Monday, February 1, 2016

What Makes Gracie Run? (Core Post)

I don't think I'm alone in loving the humor of Gracie Allen based on the laughs we heard in class. It's kind of the extreme logic deadpan that the a situation without falling into the rules of social situations. However, I'm not sure I can thus follow Patricia Mellencamp's argument where "Gracie is blatantly dominated not only by George's looks at the camera and directed monologues of the audiences..." (85). Mellencamp's argument is a bit of an extension of the Newcom/Hirsch and Gitlin debate last week, where she sides with Gitlin's argument by seeing the possibly transgressive act (Gracie's humor) as codified and contained by George's role in the show. So to challenge this idea would be the fact that Gracie makes her jokes in the first place is what matters, even if she never leaves the (very artificial, as Lynn Spigel notes) the diegesis that is the home.

Does Gracie ever become contained? Lucy is often thwarted in her plans—Gracie always gets what she wants. She just isn't aware of the mountains moving around her. In the episode, Gracie comes to her own decision to end her checking account. When she speeds, she befuddles the cop so much that he cannot give her a ticket. She moves to the front of the line at the bank in the monologue she tells by being "a crazy woman," only to voluntarily put herself in the back of the line. The obliviousness of Gracie of her own actions thus perhaps mirrors her obliviousness to the audience—if Gracie reveals her own awareness to being a character, does the joke work? 

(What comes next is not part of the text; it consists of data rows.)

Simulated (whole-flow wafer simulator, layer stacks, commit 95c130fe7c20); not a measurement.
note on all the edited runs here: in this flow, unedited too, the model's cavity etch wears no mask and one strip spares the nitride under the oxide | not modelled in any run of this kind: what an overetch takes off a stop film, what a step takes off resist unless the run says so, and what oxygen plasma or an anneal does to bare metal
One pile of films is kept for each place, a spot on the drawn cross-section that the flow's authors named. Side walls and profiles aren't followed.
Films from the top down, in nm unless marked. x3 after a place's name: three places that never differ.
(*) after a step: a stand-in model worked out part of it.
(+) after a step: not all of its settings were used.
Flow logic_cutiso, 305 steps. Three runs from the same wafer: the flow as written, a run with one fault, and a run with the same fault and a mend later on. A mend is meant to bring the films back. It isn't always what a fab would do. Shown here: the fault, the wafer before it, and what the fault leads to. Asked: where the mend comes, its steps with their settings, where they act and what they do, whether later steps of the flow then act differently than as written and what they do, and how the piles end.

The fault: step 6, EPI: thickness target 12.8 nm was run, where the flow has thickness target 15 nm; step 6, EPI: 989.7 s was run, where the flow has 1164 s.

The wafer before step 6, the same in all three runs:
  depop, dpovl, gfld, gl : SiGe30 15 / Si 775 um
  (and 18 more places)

Thinking about Gracie's verbal transgressions of society, I naturally turned toward Bakhtin's theory of the carnivalesque (a quick summary: societies with strong hierarchies always have a day in which all social order is erased and eccentric, sacrilegious humor rules the day. While made as a release so society could restrain itself the rest of the year, it was in these spaces where cultural and political revolution could begin). Could Gracie be seen as transgressive because of the way she follows her own logic? Is she simply the carnival—the necessary expression of subversive society? Mellencamp does concede, "Humor might have been women's weapon and tactic of survival, ensuring sanity, the triumph of the ego, and pleasure" (94). But to return to the television codes that prompted this, perhaps the fact Gracie slides in and out without needing to break the fourth wall is what makes her transgressive. Any containment is done by her own free will. George might contain her humor, but he certainly never contains her.

This all makes me want to run down the history of transforming vaudeville comedy into narrative films that fit the genteel tradition as Steve Neale and Frank Krutnik discuss, which could easily be applied to Burns/Allen's integration into a number of Paramount movies in the 1930s, but it brings me to a larger point: how do vaudeville acts become "contained" by television narrative, which if we assume the Modelski model, privileges the segment/interruption model, and does that truly "contain" the humor? Or does the introduction of the desire of transgressive humor thus create the space for the N/H forum of ideas?

1 comment:

  1. The carnivalesque is a great lens through which to approach Gracie, though I wonder if it doesn't also prove Mellencamp's point, Peter. She functions as a revolutionary, mostly against language (taking meanings of words literally rather than idiomatically) and behavior (as with the cop and not getting a ticket). But her micro-revolution is constantly tamped down by George's desperate or dismissive looks to the camera suggesting she's kooky/eccentric.

    George functions as the hegemonic structure of society, the law and order and capitalistic commerce. You're totally right that the fact she makes these jokes at all is important, but she does not spin off into her own world of logic and morals. She has to return the real estate listings and does end up at the back of the line in the end. She is dominated by her role as a wife in the 1950s and despite efforts to fight against it, George generally gets the final word—inasmuch as he's a man and gets any word at all.